Susan Barclay-Nichols said...

Martha, here's my first question. What do you think the PhD level chemist said about the unnamed soapmaker? Are you claiming that Kevin Dunn supports her use of lauric acid to reduce the pH of soap?

Let's take a look at her blog. Her words: "... he claims that it was because of my use of polysorbate 80 to solubilize the free fatty acids that were released during the whole process, it is questioned as to whether it was my soap that truly did the cleaning, or if it was just the polysorbate." There is no mention of him supporting the way she reduced the pH. Take note of this quote: "But to put it simply, Dr. Dunn gave me the proveribal (sic) pat on the head and "nice try but no, you're still wrong"." She continues on at the bottom of the post, “So no, Dr. Dunn, it's not an impossible dream, as your article was so wistfully titled. It's a reality. Maybe you could take the time to try out some of my experiments, or even try a few of your own? Or, in the least, share exactly why it's impossible rather than writing a rebuttal and giving the proverbial pat on the head to some unknown soap maker in a magazine she never knew existed until recently.”

Does this sound like someone who has the "backing of a soap chemist with a PhD?” that she can reduce the pH of her liquid soap using a fatty acid? No, this sounds like someone who has been challenged by a soap chemist with a PhD or has been told by a soap chemist with a PhD that she is wrong.

As an aside, in this very post she notes that she didn't take a video when she allegedly reduced the pH of her soap using lauric acid. "...and now wish I did pull out the camera for this." We all do!

I'm not going to entertain any more arguments any more that she has some kind of support from Kevin Dunn as I think it is abundantly clear in her own words found on her own blog that not only doesn't she have his support, what support she thinks she has isn't about reducing the pH of liquid soaps using a fatty acid like stearic acid or lauric acid.

On your second note - I'm not sure how many times we have to say this - I don't have to prove her wrong. The laws of chemistry says that what she is proposing won't work. It is up to the person making the claim to prove themselves right. If the world worked in the way you propose, companies could make all kinds of claims that this diet will make you lose 50 pounds in a week, this product will cure cellulite, or this lotion will make you look 20 years younger, and it’d be up to the public to prove that these claims weren’t true. I’m sure you can see that this isn’t the way the world works or should work!

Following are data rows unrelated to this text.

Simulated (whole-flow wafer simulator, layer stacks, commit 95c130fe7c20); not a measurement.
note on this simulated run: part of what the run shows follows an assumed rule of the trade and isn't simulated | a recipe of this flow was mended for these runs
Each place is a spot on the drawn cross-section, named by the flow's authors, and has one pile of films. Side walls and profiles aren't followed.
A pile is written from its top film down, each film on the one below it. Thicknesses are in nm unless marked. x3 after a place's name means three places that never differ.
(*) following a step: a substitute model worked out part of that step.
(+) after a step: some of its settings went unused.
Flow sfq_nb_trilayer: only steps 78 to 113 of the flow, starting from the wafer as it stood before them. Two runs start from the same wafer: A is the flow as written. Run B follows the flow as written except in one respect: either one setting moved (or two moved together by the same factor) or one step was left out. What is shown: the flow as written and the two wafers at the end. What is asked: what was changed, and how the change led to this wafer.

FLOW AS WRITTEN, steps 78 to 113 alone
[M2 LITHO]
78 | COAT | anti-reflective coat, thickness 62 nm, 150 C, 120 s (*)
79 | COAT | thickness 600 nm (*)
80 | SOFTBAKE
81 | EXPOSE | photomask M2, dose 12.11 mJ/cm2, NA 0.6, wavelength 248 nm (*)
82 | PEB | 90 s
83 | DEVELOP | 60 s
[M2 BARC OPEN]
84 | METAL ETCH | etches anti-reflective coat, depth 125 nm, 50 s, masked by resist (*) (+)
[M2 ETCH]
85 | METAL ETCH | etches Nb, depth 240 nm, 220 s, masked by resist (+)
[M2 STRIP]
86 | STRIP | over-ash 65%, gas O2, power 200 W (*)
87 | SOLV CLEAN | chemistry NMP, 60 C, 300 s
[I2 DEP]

Besides, if I did some kind of experiment and it failed - which I know it will because this isn’t possible - I will be accused of making some kind of mistake to make it fail. I didn't use the right kind of lauric acid, the right kind of stearic acid, the right kind of meter, the right kind of soap, etc. So I can't win.

If you believe her claims, why don’t you undertake the experiment for her? Get her to give you all the information on how she did it - I've asked for her notes, but she claims she doesn't have any as she didn't write it down - and video it from start to finish. Show up here with the link to the video and your notes in your next comment. If you complete this experiment successfully, then I would have no choice but to try it myself to try to replicate it!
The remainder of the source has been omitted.